Good morning Michael,
Happy Thanksgiving weekend.
John and I have recently discussed the direction of travel of MINT.
John wants to extend the language with new features, however as a hardware engineer, I want to reduce the primitive set, to something I can actually implement in hardware or on a typical 1970s 8-bit cpu.
We are actively talking on how best to manage this divergence.
I am reviewing the MINT instruction set, and deciding what are genuine primitives, and what are convenient constructs.
I wish to retain the essential primitives, such as ADD, SUB, AND, OR, XOR (plus 20 others) - which are easily implemented on any 8-bit cpu in assembly language.
The constructs, such as loops, arrays, switch statements, number base conversion and character input and output are not common instructions on most cpus - and we are looking to implement these using small routines composed of MINT primitives.

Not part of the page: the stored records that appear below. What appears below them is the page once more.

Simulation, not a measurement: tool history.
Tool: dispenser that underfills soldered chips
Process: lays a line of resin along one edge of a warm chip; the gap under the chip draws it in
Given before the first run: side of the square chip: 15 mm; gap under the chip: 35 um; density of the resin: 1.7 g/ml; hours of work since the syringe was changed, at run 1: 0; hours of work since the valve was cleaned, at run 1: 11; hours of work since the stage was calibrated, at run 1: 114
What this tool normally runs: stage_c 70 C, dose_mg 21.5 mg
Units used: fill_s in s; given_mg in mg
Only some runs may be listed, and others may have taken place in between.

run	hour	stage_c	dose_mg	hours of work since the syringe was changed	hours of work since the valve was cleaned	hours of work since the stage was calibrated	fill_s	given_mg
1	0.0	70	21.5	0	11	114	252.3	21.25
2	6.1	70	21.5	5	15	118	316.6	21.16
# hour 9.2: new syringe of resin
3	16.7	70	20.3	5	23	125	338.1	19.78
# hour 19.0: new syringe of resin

This will reduce the size of the MINT core, and thus simplify the task of porting to other processors.
This task is not without precedent, Charles Moore, (Novix NC4016) Dr. C.H. Ting (eForth) and James Bowman (J1 Forth CPU) all used a similar approach to build a full featured Forth on top of a CPU with a minimal instruction set. (MISC).
Over the next couple of months, using the current Z80 MINT implementation as the target, we hope to strip out the constructs, and leave a basic instruction set, which will then be easier to code into alternative targets.
This is an open discussion - so if you have any ideas to share, please feel free to proffer them.